Multibyte Support

Unicode is a list of all known characters. It includes all alphabets of all spoken and unspoken languages. Each character has its own unique index in the Unicode list. The first 128 characters are known as ASCII characters.


Multibyte example graphic

When data is stored or computed, the Unicode list is not used to represent the characters. Instead, so-called character encodings (or character sets) define how characters are represented on computers and within files. Numerous character sets are used throughout the world.

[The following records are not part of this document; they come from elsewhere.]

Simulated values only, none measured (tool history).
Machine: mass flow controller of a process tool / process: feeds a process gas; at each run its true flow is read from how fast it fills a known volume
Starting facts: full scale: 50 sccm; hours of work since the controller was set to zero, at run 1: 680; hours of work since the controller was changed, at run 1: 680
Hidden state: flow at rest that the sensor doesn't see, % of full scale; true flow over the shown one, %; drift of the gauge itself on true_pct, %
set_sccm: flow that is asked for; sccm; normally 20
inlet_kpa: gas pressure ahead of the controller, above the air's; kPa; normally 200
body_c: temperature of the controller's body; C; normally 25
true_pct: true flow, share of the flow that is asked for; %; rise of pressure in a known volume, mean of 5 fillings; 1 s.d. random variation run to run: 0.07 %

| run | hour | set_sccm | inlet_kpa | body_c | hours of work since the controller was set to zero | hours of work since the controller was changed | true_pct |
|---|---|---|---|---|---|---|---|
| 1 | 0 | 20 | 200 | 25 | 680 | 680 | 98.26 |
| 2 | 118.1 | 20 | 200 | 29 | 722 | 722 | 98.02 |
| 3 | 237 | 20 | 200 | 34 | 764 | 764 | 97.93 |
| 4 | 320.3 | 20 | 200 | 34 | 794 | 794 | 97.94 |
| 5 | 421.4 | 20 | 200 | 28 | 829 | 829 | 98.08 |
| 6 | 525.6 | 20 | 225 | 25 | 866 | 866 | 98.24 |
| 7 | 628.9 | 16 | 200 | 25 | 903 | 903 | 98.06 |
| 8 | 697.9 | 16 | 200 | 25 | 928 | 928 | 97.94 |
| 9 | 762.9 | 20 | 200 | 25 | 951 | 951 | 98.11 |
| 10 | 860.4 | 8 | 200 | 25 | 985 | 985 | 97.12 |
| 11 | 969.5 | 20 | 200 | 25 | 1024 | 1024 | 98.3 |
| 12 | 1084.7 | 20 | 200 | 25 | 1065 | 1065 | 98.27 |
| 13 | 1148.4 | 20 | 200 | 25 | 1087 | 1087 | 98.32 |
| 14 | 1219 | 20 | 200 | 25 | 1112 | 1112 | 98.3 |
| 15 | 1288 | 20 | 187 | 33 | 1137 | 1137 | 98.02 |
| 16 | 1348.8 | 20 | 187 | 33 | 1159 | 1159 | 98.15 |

Two of the more frequently-used character encodings that cover all Unicode characters are:

  • UTF-8: Requires 1-4 Bytes per character; this character set is widely used for international Web sites and international text representation. Strings in the Linux kernel and Java are encoded in UTF-8.
  • UTF-16: Requires 2 or 4 Bytes per character; this encoding is mainly used for string representation in the Windows NT kernel (Win NT and newer).
Most character sets do not define a representation for all characters in the Unicode list. Rather, they define a subset of characters that are used in a specific regional area of the world. These are commonly referred to as code pages (cp):
  • ASCII: Single Byte encoding: 1 Byte per character
  • Latin-1 (Windows Codepage 1252): Single Byte encoding: 1 Byte per character
  • Shift-JIS (Windows Codepage 932): Double Byte encoding: 1 or 2 Bytes per character
  • EUC-JP (Windows Codepage ): Includes 3 Japanese char sets: 1, 2, or 3 Bytes per character

When developing applications for Windows, programmers can choose between Unicode (UTF-16) string representation or Multi-Byte-Character-Set (MBCS) string representation. MBCS representation refers to a geographic region-dependent code page encoding (for example, Shift-JIS for Japan; Latin-1 for the Americas and most European countries). This affects all GUI elements, as all data needs to be displayed in the same string representation that has been selected for the application.